Regardless, the data indicate that by being explicit about the epistemic values in science and how to do the science needs to be made explicit to students. Similar to what I have been finding regarding student awareness of their academic skills being developed in their Augustana degree. The data also suggest the importance of giving students the time in class to reflect on what they are doing/learning. As Kimberly Tanner has written in her oft-cited article on student metacognition, just because students are being active in their learning doesn't mean they are actively learning. What this means is that the experience (activity) is only meaningful if students are given the opportunity and prompted to reflect on that experience. Without the reflection, students will not necessarily integrate the learning activity into their existing knowledge structure. Learning is a developmental process that takes time to synthesize our learning with our prior experiences/knowledge. What I find ironic, is that our labs in the sciences are ripe with active learning experiences, but that we so often pack the three hours of a lab with activities that students don't have time to process what they are doing leading to the accusation that science labs are just about following a recipe. This is likely true if students are simply following instructions in their lab manual without taking the time to consider why they are doing things they way they are. I think the prompting to think described in this article is a way of breaking the routine so that students are encouraged to consider what, how, and why they are doing things in the lab.

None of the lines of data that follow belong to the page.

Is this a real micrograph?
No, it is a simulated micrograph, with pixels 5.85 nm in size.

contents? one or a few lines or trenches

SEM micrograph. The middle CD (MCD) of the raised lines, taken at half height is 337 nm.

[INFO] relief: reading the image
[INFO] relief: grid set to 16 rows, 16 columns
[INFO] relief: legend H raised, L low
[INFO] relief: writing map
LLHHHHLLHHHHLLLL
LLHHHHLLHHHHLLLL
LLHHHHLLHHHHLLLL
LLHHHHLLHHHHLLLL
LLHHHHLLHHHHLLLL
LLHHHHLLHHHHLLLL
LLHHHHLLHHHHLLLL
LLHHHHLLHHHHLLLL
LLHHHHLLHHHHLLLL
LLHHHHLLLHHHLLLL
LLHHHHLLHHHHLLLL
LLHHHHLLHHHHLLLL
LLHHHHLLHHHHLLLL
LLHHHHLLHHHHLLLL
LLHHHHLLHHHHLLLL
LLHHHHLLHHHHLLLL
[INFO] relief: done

And that should produce a deeper learning experience.
Rodgers, C. (2002). Defining reflection: Another look at John Dewey and reflective thinking. Teachers College Record, 104(4), 842–866.
Fox, E., & Riconscente, M. (2008). Metacognition and self-regulation in James, Piaget, and Vygotsky. Educational Psychology Review, 20(4), 373–389.
Holmes, N., Wieman, C. E., & Bonn, D. (2015). Teaching critical thinking. Proceedings of the National Academy of Sciences, USA, 112(36), 11199–11204.